How To Think About Your Alternative Sleeve In THe Context Of Getting The Most Bang For Your Buck


Key Takeaways

Alternative premia need to be vol efficient; this may require leverage
  • Alternative or factor premia will have attractive risk-adjusted return but low absolute return. Since they will represent a minority slice of our portfolio, we need to amplify the volatility with leverage so that it makes a noticeable difference to performance.
  • Since market-neutral strategies can have bond-like volatility we need leverage to get bring that sleeve up to equal risk contribution with our vanilla asset classes.
Alternative premia need to be fee efficient. “bang for your buck” thinking
  • Any discussion of fees need to be contextualized with the volatility. If 2 funds have the same fees but one fund is 1/2 the vol of the other, the low vol fund is not fee-efficient. In other words, you could allocate 1/2 as much money to the higher vol fund and have the same risk/return prospects as the low-vol fund but pay half the fee. In other words, when comparing fees, you must think in unit costs just as a quart of milk is cheaper than a gallon but not on a per ounce basis. You want to think of fees as per unit of volatility. For a deeper understanding of this see my post: Do Professional Investors Understand Fees?

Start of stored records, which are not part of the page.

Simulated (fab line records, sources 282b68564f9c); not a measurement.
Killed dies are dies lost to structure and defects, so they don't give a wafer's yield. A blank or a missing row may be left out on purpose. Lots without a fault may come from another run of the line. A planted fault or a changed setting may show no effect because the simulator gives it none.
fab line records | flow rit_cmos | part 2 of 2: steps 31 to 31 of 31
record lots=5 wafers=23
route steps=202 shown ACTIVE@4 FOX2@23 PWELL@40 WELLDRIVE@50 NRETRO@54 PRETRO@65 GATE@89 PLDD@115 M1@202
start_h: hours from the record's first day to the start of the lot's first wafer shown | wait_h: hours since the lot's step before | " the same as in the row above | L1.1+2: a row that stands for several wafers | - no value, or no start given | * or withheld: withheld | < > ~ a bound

Professional and future investors understand these concepts. They often prefer the 20 or 25% vol version of alt premia strategies rather than the 10% vol version. This allows them to make a smaller allocation to the strategy for the same exposure. Fee efficiency! The more you allocate to one strategy the less you have to allocate to other forms of premia, so being fee and vol efficient is important.
Ask yourself:
  1. What’s the value you are getting for the fee?
  1. What’s the expected return you are getting for the volatility?